Obama gives one-year reprieve for canceled insurance plans
(c) 2013, Bloomberg News.
WASHINGTON — President Barack Obama says he's giving Americans who've received cancellation notices from their insurers a one-year reprieve before they have to get new policies under his health-care law.
Obama said Thursday that while the "fumbled" rollout of the federal website for buying insurance and the cancellations of hundreds of thousands of individual policies has damaged his administration's public image, he vowed to press ahead with implementation of the Affordable Care Act.
"I completely get how upsetting this can be for a lot of Americans, particularly after they heard assurances from me," Obama said at the White House. "I'm not going to walk away" from the law, he said. "We've got to move forward on this."
Obama is seeking to quell a potential revolt by Democrats facing re-election next year who have been urging the president to come up with a plan before the House votes on a Republican proposal that may come as early as tomorrow.
"Nobody is as unhappy as I am" about the rollout of of the law, House Democratic leader Nancy Pelosi said before Obama spoke. Democrats in the House are in agreement that "we must have a fix."
The administration said it was sending a letter instructing state insurance commissioners to notify insurers that they can continue the sale of canceled policies for an additional year, according to White House officials.
"It's a good move in the right direction," Sen. Joe Manchin, a West Virginia Democrat co-sponsoring Senate legislation to make a similar fix, told reporters.
The extension will be available only to those already enrolled in the policies that were canceled because they didn't meet coverage standards under the health-care law. The change will be effective for one year, until the end of 2014.

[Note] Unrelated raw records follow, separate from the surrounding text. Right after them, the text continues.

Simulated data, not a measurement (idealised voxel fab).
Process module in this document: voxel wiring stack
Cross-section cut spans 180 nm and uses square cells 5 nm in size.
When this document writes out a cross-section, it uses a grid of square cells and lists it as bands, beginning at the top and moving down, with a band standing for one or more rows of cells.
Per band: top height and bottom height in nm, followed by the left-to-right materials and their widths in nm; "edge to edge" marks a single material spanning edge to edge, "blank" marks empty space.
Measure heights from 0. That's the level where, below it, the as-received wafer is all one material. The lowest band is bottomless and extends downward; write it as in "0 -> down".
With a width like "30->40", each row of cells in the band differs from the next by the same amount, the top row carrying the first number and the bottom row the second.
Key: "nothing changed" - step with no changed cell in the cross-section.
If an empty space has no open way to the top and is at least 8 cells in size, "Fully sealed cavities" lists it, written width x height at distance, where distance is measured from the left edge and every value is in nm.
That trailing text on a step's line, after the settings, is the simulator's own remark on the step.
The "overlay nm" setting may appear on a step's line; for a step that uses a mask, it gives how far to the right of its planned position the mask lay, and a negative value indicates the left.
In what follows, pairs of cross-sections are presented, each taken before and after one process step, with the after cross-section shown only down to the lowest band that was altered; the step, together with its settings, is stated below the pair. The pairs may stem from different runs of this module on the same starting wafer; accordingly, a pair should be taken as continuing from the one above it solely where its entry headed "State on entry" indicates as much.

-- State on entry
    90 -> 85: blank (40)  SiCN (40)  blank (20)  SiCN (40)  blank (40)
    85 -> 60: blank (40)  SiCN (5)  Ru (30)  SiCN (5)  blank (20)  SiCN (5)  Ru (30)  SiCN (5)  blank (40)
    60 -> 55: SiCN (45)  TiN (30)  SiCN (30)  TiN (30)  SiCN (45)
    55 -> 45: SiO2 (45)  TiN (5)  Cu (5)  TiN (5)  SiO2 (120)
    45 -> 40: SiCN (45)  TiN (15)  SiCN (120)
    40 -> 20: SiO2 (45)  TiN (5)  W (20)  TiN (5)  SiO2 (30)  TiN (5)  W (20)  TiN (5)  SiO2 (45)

Insurance companies that extend their policies must notify consumers that alternatives exist under the health-care law, including options that may include tax credits, and are required to describe the ways that their plans don't meet the consumer protections required under the law.
The extension affects only a small slice of Americans, who typically use these plans for less than a year as a stopgap policy between jobs, and is aimed at smoothing the transition into the new insurance system established by the law, according to White House officials, who asked for anonymity to describe the policy before the president's remarks.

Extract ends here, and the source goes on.